Profile Image for Big Al.
302 reviews336 followers
November 19, 2018
Really delightful compilation. Sometimes Pullman gets a bit cranky (e.g. throwing shade at the entire genre of fantasy EXCEPT for his own works within the genre...) and long-winded, but for the most part he is a charming companion. Pullman has a simple style, but he shares some valuable ideas in this collection about storytelling, education, and the nature of consciousness itself (!). I quite enjoyed reading his thoughts on subjects he is passionate about, like Milton, Blake, children's literature, and randomly enough, a painting of a woman at a bar.
Profile Image for Kathleen Flynn.
Author 1 book445 followers
Read
January 23, 2019
So good!

I heartily recommend this to all fans of His Dark Materials, particularly anyone with an interest in writing themselves. There is a lot here about Pullman's approach to writing, views on other writers, and thoughts about the world more generally. It's compiled from various talks he gave and articles he wrote, which made me a little worried it might be shapeless or repetitive. But though some ideas and images recur, it's more helpful than annoying, in my view.

I refer you to my 46 highlights if you'd like a fast look at why I loved this so. But don't stop there, get the book.
Profile Image for Kieran Fanning.
Author 11 books44 followers
September 9, 2018
Finally finished this well written and beautifully made compendium of essays on storytelling. I found some of them a little dull and irrelevant, but there are also some gems in here. Will appeal to anyone with an interest in children's literature. 4 stars.
Profile Image for Charlotte Burt.
491 reviews38 followers
January 20, 2019
Much more scholarly than I was expecting with frequent references to William Blake and Milton. I learned a lot
Profile Image for Laura.
103 reviews8 followers
November 5, 2020
If you’re thinking about buying this book to learn about writing from a respected author you might be disappointed; there are better books out there for that purpose. This is not a ‘How To’ guide, more a collection of musings on stories with the occasional (fleeting) reference to how he developed some aspects of his trilogy, His Dark Materials.

Yes, it’s cerebral and eloquent - you’d hardly expect less from Phillip Pullman - but it is also very repetitive because he obviously used material again and again for his talks. He loves to talk about theoretical physics and I found the second, third and fourth explanation of ‘phase space’ tiresome. Someone involved in the publication of this book should have said, “Hang on, should we really expect people to pay £10.99 and then have to skip four or five pages every time he repeats his ‘wood / path’ analogy? Maybe we should edit that out...”’

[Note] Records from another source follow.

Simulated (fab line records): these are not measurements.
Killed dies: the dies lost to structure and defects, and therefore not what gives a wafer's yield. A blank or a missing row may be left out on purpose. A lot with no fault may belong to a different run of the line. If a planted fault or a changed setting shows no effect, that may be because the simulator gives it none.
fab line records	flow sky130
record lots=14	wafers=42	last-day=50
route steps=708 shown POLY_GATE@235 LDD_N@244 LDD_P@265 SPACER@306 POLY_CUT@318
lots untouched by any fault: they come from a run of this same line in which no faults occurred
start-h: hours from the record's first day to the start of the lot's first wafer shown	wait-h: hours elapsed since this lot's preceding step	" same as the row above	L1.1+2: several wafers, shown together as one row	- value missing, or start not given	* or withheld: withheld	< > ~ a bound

Some parts had a snooty tone I didn’t enjoy: his views on education, the suggestion that writers only use first person perspective because third person is too hard for them, his derisive mentions of genre fiction and “trash fiction”, etc.

But there are some good bits. If you like His Dark Materials you might be interested in the parts where he talks about how his ideas unfolded, but those moments are few and far between. There are some funny parts and there are parts where he is very complimentary of other writers.
Profile Image for Jackie.
196 reviews77 followers
April 21, 2020
The first 150 pages of this book were outright inspiring. I love Pullman's breakdowns of world building, his argument for children's literature as a source for morality, and his takedown of innocence as an ideal state. I was most fascinated just to learn his approach to writing: starting with moments and images, then spinning them out until everything fit into place.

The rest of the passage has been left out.